KILLERS X 3: A recent DVD set from Criterion pairs Robert Siodmak's 1946 noir classic The Killers with Don Siegel's 1964 remake of the movie. (Both are based very loosely on Ernest Hemmingway's short story.) I'm a big fan of the original film, and I had never seen the remake, so I rented the set eagerly last night. In addition to being made by Siegel -- one of my favorite directors -- the '64 version is notable for featuring Ronald Reagan as a villain. That I wanted to see.
I wasn't disappointed. Even if this were a lousy movie, it would be worth watching just to see Reagan as a gangster who hits Angie Dickinson and says things like "I approve of larceny; homicide is against my principles." The man who steals the show, though, is Lee Marvin as one of the eponymous killers -- I don't think I've ever seen him give a better performance. A very good, very underrated picture; I recommend it almost as highly as Siodmak's version.
But here's the strangest thing. Among the set's many extras is a 19-minute student film of "The Killers" made in 1958. The chief director was, of all people, Andrei Tarkovksy. The thought of Tarkovksy making anything so short boggles the mind, but Tark fans needn't be disillusioned: In his hands, 19 minutes feels like three hours. Aside from one inventive sequence in the middle, his film is leaden stuff. On the other hand, it's the only version that faithfully follows the original Hemmingway.
THE POLITICS OF GROWING UP: I have two articles in the March Reason: a brief squib on the WIPO broadcasting treaty and a much meatier review of Tom Frank's What's the Matter with Kansas? One topic I didn't have room for in the review was the book's entertaining -- and inadvertently revealing -- chapter on Frank's days as a teenage conservative. Influenced by his alienated middle-class neighbors, "self-made" men disgusted by the changes of the '60s and '70s, Teen Tom embraced Ronald Reagan, the ideal of rugged individualism, and nostalgia for pre-'60s America. He turned left when he got to college and discovered that the frat-boy Republican crowd was filled with spoiled snobs. (He also got his first real jobs, and learned how unpleasant low-paid work could be.)

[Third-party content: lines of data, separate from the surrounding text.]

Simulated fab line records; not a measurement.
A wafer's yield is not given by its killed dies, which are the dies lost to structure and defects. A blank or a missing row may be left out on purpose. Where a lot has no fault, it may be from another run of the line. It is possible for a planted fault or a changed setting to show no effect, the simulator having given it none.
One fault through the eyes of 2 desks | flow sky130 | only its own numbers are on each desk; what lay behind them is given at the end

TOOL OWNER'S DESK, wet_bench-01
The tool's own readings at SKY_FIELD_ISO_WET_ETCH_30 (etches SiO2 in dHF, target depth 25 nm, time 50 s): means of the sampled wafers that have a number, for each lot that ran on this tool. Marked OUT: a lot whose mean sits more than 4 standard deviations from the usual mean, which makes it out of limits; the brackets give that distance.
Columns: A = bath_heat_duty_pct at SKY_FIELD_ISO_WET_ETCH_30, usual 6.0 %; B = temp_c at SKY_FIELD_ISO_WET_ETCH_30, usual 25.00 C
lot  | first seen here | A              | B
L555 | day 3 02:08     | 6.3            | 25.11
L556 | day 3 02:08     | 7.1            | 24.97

As a smart, funny description of a particular time and place, this is excellent stuff. As an insight into the conservative experience, it's less impressive. Frank's days as a suburban Reaganite may reflect the lives of many middle-class kids, but they don't say much about why someone might find conservative ideas intellectually attractive, as opposed to emotionally rewarding. I suspect one reason Frank often has trouble distinguishing free markets from crony capitalism is the fact that he didn't pay much attention to the theoretical case for markets when he was on the right, and subconsciously assumes that no one else did either. "Here was I," he writes, "a Mission Hills lad, growing up in one of the perfect regional arcadias of American capitalism, a place more like the grounds of Versailles than the average postwar suburb, and what I had managed to do was invent a romantic justification for precisely the system of social arrangements that had made Mission Hills possible."
I can sympathize. While Frank's chapter reminded me very little of most conservatives I've known, it reminded me quite a bit of my own teenage days, even though I've never been a Republican in my life. Five years younger than Frank, growing up in a liberal college town, Teen Jesse looked back with nostalgia not at the lost days before the '60s but at the lost days of the '60s themselves. My politics were skeptical, humanist, and leftist, a combination I'd absorbed from the city's old hippies, young punks, and liberal professors. Here I was, a Chapel Hill lad, growing up in one of the perfect regional arcadias of American academia, and what I managed to do was invent a romantic justification for precisely the system of social arrangements that had made Chapel Hill possible.
And what changed my mind? Well, I was already a libertarian of sorts by the time I reached college, but what made me decide I wasn't a part of the left was watching the P.C. authoritarianism of so many university progressives, a group whose high-handed bullying had more than a little in common with the frat hounds Frank faced at the University of Kansas.
Tom Frank's memoir was supposed to describe a political type. Instead it reveals a personality type. Like so much of his book, that makes for better literature than sociology.